The Glowworm Attack, as the discovery is called, follows similar research from the university published in 2020 that found an electro-optical sensor paired with a telescope was able to decipher the sounds in a room. Sound waves bounced off a hanging light bulb create nearly imperceptible changes in the lighting in the room. With the Glowworm Attack, the same technology that made Lamphone possible is repurposed to remotely eavesdrop on sounds in a room again, but using a completely different approach that many speaker makers apparently never even considered.


The effect is completely imperceptible to both the human eye and the limited frame rate of a high-resolution video camera. As an electromagnet increases and decreases its power to make a speaker cone move back and forth to create audible sound waves, the ever-changing power draw also slightly increases and decreases the amount of power reaching a speaker’s power status LED, causing it to dim and brighten. Even in a dark room your eyes won’t see it happening, but there’s enough of a change that an electro-optical sensor, which simply converts light into an electrical signal, can detect it.

Pairing the sensor with a telescope allowed the security researchers at Ben-Gurion University to successfully capture and decipher sounds being played by a speaker at distances of up to 35 meters, or close to 115 feet. The results aren’t crystal clear (you can hear the remote recordings the researchers made on Ben Nassi’s website), and the noise increases the farther away from the speaker the capture device is used, but with some intelligent audio processing, the results can undoubtedly be improved.


The researchers tested the Glowworm Attack on speakers from several different manufacturers, including the Google Home Mini and Google Nest Audio smart speakers, as well as offerings from brands like Logitech, Sony, Creative, and JBL (who have all been informed of the attack.) It’s not limited to just speaker hardware, however. The researchers were also able to successfully capture audio by remotely analyzing the LEDs on USB hubs that desktop speakers were plugged into, as well as connected devices like the Raspberry Pi.

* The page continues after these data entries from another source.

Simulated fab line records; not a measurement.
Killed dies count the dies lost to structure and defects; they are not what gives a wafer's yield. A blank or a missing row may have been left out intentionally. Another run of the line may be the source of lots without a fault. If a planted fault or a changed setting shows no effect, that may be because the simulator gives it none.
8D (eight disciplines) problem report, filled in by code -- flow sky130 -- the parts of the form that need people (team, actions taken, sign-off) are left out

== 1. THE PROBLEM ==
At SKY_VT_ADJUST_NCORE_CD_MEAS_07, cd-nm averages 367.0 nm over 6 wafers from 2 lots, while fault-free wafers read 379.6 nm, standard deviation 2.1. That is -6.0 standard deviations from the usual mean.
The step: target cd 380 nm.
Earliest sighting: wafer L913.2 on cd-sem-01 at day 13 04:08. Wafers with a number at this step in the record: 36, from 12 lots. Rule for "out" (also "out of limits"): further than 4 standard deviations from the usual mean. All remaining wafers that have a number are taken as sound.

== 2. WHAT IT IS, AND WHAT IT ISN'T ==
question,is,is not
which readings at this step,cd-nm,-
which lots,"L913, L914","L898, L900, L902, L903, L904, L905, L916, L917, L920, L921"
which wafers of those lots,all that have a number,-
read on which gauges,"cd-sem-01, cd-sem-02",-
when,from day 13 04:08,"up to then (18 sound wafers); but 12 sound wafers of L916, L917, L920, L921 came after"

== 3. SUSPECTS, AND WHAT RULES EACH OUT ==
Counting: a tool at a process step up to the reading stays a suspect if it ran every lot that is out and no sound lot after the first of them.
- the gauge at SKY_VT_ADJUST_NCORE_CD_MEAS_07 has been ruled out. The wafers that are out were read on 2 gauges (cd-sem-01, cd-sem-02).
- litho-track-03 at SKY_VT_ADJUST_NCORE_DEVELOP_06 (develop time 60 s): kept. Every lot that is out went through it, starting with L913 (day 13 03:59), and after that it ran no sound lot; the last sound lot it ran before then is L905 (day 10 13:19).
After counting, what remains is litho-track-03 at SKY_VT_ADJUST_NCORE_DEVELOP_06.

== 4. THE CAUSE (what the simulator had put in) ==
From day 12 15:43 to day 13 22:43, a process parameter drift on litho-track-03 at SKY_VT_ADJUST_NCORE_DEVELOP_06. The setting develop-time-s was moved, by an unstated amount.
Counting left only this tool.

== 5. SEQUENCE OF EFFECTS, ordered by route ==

Thankfully, there are plenty of ways to foil the Glowworm Attack, with the easiest being a strategically placed piece of opaque tape preventing the power status LED from being seen. On the manufacturer side, the solution might be a little harder, but as Hackaday suggests, introducing some randomized power noise to the LED while the speaker is operating should properly obfuscate what it’s revealing to eavesdroppers nearby.